Zero Tillage/No Tillage/Chemical Tillage in Detail

Share With Your Agri Friends

Zero tillage is an extreme form of minimum tillage. Primary tillage is completely avoided and secondary tillage is restricted to seedbed preparation in the row zone only. It is also known as no-tillage and is resorted to places where soils are subjected to wind and water erosion, timing of tillage operation is too difficult and requirements of energy and labour for tillage are also too high. Weeds are controlled using herbicides. Hence, it is also referred as chemical tillage. There are two types of zero tillage.

(a) Till Planting is one method of practicing zero tillage. A wide sweep and trash bars clear a strip over the previous crop row and planter–opens a narrow strip into which seeds are planted and covered. In zero tillage, herbicide functions are extended. Before sowing, the vegetation present has to be destroyed for which broad spectrum non-selective herbicides with relatively short residual effect (Paraquat, Glyphosate etc.) are used and subsequently selective and persistent herbicides are needed (Atrazine, Alachlor etc.).
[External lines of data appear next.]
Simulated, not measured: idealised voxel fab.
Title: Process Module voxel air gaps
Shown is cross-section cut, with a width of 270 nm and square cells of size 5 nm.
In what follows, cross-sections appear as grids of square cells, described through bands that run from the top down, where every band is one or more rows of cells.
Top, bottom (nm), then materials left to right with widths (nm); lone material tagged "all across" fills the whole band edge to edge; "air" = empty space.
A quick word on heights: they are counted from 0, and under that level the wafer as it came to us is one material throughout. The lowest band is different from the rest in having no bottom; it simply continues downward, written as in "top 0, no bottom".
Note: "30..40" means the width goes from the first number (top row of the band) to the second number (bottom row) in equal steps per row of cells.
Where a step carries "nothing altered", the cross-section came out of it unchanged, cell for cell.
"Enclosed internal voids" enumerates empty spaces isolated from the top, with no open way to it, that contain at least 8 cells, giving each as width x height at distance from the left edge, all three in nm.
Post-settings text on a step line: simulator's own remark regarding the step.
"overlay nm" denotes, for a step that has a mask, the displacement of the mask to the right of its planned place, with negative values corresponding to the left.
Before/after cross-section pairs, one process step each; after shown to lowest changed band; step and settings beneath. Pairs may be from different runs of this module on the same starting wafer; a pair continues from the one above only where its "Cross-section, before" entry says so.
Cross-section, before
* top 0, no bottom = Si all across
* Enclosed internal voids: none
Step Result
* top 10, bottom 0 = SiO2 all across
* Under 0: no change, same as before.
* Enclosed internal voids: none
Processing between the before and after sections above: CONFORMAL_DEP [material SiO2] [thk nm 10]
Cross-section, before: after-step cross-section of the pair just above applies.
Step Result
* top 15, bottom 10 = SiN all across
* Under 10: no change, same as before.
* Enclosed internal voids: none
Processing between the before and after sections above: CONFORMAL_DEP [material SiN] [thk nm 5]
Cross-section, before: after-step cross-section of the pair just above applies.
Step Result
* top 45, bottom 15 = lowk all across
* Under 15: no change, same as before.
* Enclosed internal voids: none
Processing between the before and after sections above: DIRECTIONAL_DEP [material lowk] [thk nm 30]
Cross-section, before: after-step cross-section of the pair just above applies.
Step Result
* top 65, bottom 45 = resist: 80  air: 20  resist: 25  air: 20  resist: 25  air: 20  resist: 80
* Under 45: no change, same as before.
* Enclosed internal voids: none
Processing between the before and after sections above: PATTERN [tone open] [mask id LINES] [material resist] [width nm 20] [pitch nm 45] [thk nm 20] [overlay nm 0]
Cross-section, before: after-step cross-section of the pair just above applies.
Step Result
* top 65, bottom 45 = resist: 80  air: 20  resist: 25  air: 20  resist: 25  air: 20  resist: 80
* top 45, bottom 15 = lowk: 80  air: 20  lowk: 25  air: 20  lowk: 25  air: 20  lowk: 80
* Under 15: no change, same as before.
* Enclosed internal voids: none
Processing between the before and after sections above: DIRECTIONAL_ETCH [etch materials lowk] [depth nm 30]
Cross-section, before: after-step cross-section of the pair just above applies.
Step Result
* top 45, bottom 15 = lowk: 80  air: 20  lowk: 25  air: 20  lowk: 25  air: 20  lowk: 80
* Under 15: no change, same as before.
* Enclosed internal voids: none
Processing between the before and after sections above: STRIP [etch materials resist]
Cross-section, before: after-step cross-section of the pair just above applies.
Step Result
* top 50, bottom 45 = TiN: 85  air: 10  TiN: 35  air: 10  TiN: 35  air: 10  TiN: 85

(b) Sod planting or sod culture: Sod refers to top few centimeters of soil permeated by and held together with grass roots or grass-legume roots. Planting of seeds in sods without any tillage operation is known as sod culture or sod seeding. Usually legumes or small grains are mechanically placed directly into a sod.

Advantages

• Zero tilled soils are homogenous in structure with more number of earthworms. These soil physical properties are apparent after two years of zero tillage.

• The organic matter content increases due to less mineralization.

• Surface runoff is reduced due to the presence of mulch.

Disadvantages

• In temperate countries highest dose of nitrogen has to be applied for mineralization of organic matter in zero tillage.

• Large population of perennial weeds appears in zero tilled plots.

• Higher number of volunteer plants and build up of pests are the other problems.